# Importing a photo shoot into 2 computers with Cloudy LR (same account)



## NicholasTupper (Nov 17, 2019)

I have recently swapped to LR cloudy. I have 2 laptops, an iPad Pro & iPhone. Can I import the same photo shoot into the iPad as well as the MacBook Pro? I want to do this to save time from the MBP import creating smart previews, uploading them to the cloud and then downloading them onto the iPad - it would be especially helpful on holiday if the internet connection wasn’t that great. I don’t want to have duplicate photos though!

Has anyone tried this?

Many thanks,

Nick


----------



## Johan Elzenga (Nov 17, 2019)

You don’t have to import twice. That’s the beauty of Lightroom cloudy. Import it once on whichever device is available, and then the images will be synced to all other devices. Lightroom cloudy does not upload smart previews however, it uploads originals. What you describe sounds like you are still thinking about how Lightroom Classic works.


----------



## NicholasTupper (Nov 17, 2019)

Johan Elzenga said:


> You don’t have to import twice. That’s the beauty of Lightroom cloudy. Import it once on whichever device is available, and then the images will be synced to all other devices. Lightroom cloudy does not upload smart previews however, it uploads originals. What you describe sounds like you are still thinking about how Lightroom Classic works.



I realise this - but there is a delay & I am wanting to avoid this. Today I took 700 photos of my son & wife show jumping. I have imported onto my MBP but 3 hours later, only 67 photos are on the iPad.

If I simultaneously imported into both the iPad & MBP it would remove this considerable delay, but I don’t want duplicates!


----------



## Johan Elzenga (Nov 17, 2019)

I don't know what happens if you try, but I would not be surprised if that is asking for troubles.


----------



## carlosfandango (Nov 17, 2019)

Could you split the import and upload 350 into each device?

As only smart previews are downloaded locally it might speed things up (but it feels like a faff to me tbh)


----------



## jon m (Nov 19, 2019)

To me it sounds like your limitation is likely your internet upload speed.  When you say "not on the iPad" I take that to mean you don't find them/see them in Lightroom, from your ipad.  I think this just means they have not yet uploaded (synced to the cloud).  
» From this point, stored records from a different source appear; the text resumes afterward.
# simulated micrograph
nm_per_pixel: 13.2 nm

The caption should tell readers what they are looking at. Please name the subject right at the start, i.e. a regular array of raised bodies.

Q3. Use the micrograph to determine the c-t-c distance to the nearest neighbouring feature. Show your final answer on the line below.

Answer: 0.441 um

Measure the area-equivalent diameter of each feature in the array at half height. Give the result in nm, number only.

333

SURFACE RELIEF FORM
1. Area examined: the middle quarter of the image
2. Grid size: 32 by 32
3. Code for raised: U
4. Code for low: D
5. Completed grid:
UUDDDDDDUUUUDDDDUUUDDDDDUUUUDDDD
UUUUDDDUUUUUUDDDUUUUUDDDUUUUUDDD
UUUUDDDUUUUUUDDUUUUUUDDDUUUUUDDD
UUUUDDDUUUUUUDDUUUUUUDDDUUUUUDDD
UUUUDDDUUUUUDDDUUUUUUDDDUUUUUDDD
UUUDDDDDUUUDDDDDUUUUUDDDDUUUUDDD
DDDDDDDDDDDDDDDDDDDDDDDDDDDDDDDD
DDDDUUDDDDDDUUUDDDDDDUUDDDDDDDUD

You import on the desktop, and once you've done so the process of uploading commences.  If connection speed is an issue, a large # of imported photos will take a while.  And you won't see then from other devices (I say "from" intentionally; they're not "on" the  other devices unless you choose to store copies locally) until they've uploaded to the cloud.  You might want to do the import, then let them upload over night, or increase your internet upload bandwidth/speed.


----------